As reported here last week, officials recently announced that the Great Smoky Mountains National Park has completed an Environmental Assessment on the potential impacts of constructing a new visitor center at Oconaluftee, and have issued a Finding of No Significant Impact (FONSI). This decision clears the way for construction of a new state-of-the art visitor center, which will be adjacent to the existing facility on Newfound Gap Road, roughly 2 miles inside the Park’s Cherokee, North Carolina Entrance.
Some interesting new details about the construction of the new facility were released on the Park's website today.

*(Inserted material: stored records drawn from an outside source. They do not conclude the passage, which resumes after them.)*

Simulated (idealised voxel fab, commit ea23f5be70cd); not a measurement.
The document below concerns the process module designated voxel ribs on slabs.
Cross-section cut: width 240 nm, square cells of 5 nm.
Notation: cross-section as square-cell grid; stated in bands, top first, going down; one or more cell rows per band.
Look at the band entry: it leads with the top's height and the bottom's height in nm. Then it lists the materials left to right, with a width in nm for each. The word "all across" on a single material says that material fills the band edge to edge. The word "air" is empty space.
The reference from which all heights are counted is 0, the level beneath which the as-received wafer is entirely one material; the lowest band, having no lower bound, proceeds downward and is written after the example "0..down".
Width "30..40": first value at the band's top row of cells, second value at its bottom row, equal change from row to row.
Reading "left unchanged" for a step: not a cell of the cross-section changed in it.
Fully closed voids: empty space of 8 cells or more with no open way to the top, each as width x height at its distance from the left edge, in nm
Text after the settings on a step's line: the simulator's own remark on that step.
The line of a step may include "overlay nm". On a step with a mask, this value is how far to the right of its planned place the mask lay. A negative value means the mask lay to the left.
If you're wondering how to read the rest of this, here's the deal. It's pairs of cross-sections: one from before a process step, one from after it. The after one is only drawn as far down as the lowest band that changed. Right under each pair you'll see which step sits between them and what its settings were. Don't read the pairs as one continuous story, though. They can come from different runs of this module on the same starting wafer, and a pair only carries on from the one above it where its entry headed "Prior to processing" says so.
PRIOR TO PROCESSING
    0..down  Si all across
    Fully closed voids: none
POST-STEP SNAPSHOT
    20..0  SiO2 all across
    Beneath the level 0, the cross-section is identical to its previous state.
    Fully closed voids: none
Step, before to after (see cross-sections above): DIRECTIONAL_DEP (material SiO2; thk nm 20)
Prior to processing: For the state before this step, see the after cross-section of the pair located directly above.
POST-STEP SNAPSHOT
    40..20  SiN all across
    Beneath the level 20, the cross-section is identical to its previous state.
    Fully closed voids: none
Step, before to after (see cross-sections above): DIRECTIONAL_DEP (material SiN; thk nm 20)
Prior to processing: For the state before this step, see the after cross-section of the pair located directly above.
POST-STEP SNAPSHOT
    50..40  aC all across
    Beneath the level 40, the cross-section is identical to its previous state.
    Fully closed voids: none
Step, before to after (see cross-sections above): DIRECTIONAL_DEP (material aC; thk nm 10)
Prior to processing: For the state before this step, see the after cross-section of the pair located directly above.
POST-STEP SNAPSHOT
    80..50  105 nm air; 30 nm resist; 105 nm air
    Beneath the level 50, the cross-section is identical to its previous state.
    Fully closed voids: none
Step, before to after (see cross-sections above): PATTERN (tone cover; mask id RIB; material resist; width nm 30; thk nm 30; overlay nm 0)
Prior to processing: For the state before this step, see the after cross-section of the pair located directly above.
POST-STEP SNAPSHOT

Dale Ditmanson, Great Smoky Mountains National Park Superintendent, is quoted in the press release, saying "The new Center is also being designed be as energy efficient and sustainable as we can make it. We are building it to be nationally certified as an environmentally friendly building under the LEED (Leadership in Energy and Environmental Design) rating system."
The press release lists some of the environmentally friendly measures that will be explored in design of the new center. They are as follows:
Geothermal Heat and Cooling: The heating and cooling system will take advantage of the constant 55 degrees temperature of the earth, by pumping water into the ground through tubing where it will gain or give off heat, increasing the efficiency of the system.
Passive Solar: The orientation of the building and the select placement of windows will allow plenty of sunshine into the building and also provide heat. Working with the Oak Ridge National Laboratory, the Park has taken solar measurements where windows are to be placed, to be sure they are sized correctly, to allow just the right amount of light, and offset the need for heat.
Rain Water Cistern: A cistern will be used to collect rain water from the roofs. The water will be filtered and then used to flush toilets.
Water Saving Fixtures: Bathroom fixtures will use waterless urinals and water saving faucets and toilets.
Recycled Materials: Everything from roofing materials, to cabinets, siding, and structural supports will be made of recycled materials.
Landscaping: Native plantings will be used that will not require extensive watering after they become established.